WE MAKE the most PONTIAC POWER!

AND WE KNOW MORE ABOUT BUILDING STOCK PONTIAC ENGINES THAN ANYONE.

Here I am making my first pass in the rear engined dragster. 01/24/03

NHRA requires a special license to drive one of these. I already had an NHRA license for the

Super Stocker, so I was only required to make three passes to fulfill NHRA's upgrade criteria.

The first pass must be a moderate pass in order for the observing drivers to tell the newbie can handle the car.

The second two must be within the elapsed times for the cars intended use.

In this case it must run in the eight second zone. Those ET slips are at the bottom of this page.

"What a rush."

I bought this car when I was still a nuclear mechanical inspector

at Lear Seigler in 1990. I designed the trick step headers that bolt to

either D-port or Round port heads via a set of adadpters. After I was laid off

in 1991, I began building engines to pay the bills. That grew into a full time

business. Although building Pontiacs pays the bills, I didn't have the money

to finish of the dragster the way I wanted. So the chassis hung in the shop

until five years ago when Marty Haracz who owns

Race Cars and Stuf, a chassis and fabricating shop made me an offer to finish and share driving duties.
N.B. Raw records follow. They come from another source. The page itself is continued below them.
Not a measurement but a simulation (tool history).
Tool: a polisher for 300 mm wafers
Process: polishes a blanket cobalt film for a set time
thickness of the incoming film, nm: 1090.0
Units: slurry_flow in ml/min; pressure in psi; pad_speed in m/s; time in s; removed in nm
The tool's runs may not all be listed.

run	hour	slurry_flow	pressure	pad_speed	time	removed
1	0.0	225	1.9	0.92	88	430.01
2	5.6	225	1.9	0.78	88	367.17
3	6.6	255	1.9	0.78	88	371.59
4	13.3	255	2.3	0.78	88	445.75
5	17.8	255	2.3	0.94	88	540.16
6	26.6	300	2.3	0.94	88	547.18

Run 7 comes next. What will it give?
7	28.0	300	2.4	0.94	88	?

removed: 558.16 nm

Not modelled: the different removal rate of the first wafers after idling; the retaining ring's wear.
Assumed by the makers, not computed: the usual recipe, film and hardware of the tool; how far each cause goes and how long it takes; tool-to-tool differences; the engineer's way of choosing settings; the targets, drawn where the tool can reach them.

This is what the rail looked like in 1993. Sitting next to the Rock 'N' Roll GTO

and my 1962 Union Park Pontiac Super Duty Catalina. One of seven custom built

Super Dutys that had their engine built at Ray Nichols Engineering before being sent to

the customer. I sold the S.D. to the late Randy Williams to help start Rock 'N' Roll Engineering.

Marty changed the rails sheet metal a bunch. He offered to finish off the car if he could drive

it for a while. Bruce and Marty struck up a deal and five years later I had

my rail back. Marty wanted to keep it longer. (!)

I broke in the engine on the Westech dyno using gas.

It runs on alcohol now using dual Flying Toilets throttle bodies on my designed sheet metal intake.

On the flowbench this intake actually increased the airflow by nine cfm, per port, when

bolted on the head. Tests showed a solid two mph increase over a Victor.

This engine is another experiment of mine. Using a SHORT rod to promote better breathing,

it's worked very well. It's lasted for two years of Marty's abuse. With a 270's at .050 duration and 13:1 Cr it dyno'd at 738 hp through

the mufflers. Block is a 400 from a two barrel Catalina. All pre-1975 Pontiac blocks are very strong.

Properly prepped. We know how. We've seen 1000 hp without block,

crank or aluminum rod failures.

4.100 stroke and a 6.4+ rod length (exact # a secret) and 4.190 bore. 451 cubic inch.

I designed the trick exhaust adapter you see here. Makes D port to round port head swaps a cinch.

Moderate pass. 9.55 at 131 mph.

This was a rush like I've never experienced driving anyone elses cars.

The thrust is wild.

First full pass. 8.55 @ 158.10

Third and final pass. I actually tried for a decent reaction time. On a .400

tree that .488 isn't TOO bad for a guys second full run. I also decided

to tune the engine a little, leaning it down two pill sizes. Result? 8.46 at 158.49 mph.

These passes were made at the Palmdale high altitude track. Over 4500 feet this day.

Wish there was someone with another fast Pontiac to race......ho-hum....

Up + Date! 5/31/03

Took the rail out for our first competition. Quite a learning experience. I

forget to turn on the air bottle which shifts the tranny. So the first run, which was to be

a moderate run anyway, really was moderate. 11.00 at 130 mph!

I've taken off the alcohol injection I built and installed one of Barry Grants

King Demon RS models with the 995 sleeves. Not having time to dyno I

jetted the carb on the fat side. Ol' Mr Conservative. Boy was it EVER fat.

EGT readings were barely over 1000 degree's in the 5700 foot altitude.

On a well tuned run typically EGT's are in the 1300+ range. sometimes as high

as 1500 degrees depending on the combination. I thought about running the

nitrous, but not getting a decent first run made us opt for a non-nitrous day

and just try to "bracket" ho-hum "race." (I really like heads-up racing)

Second time trial netted us a too rich 8.95 at 150 mph.

First race? A borrowed battery died and the car wouldn't start.

Uug. Bought back into the "second chance" and after charging the battery

we hoped the baby would sail. Then, I thought, hell turn on the nitrous.

Put a 7.99 on the dial, and guess what?

We tested the nitrous switch which is on the carb. It engages at WOT.

Andy had installed a heavy throttle return spring. I mean h-e-a-v-y.

"How heavy was it?"

I was making passes without the throttle wide open. (All day.) The nitrous never came on

and the car went 8.90 at 150 mph again. And I got properly whomped.

Soooo, I learned a few things. I got a little quicker and slicker at

getting suited up and fired up. With a new car and a new combination

we did ok. We've been invited to run with the west coasts Super E group in

Las Vegas June 14th. Anything goes as long as you can run 7.90.

Sounds like my kind of fun. I think we're going. Stay tuned for more results.

BTW: At the Pontiac race today, we were the fastest Pontiac at the track. Again.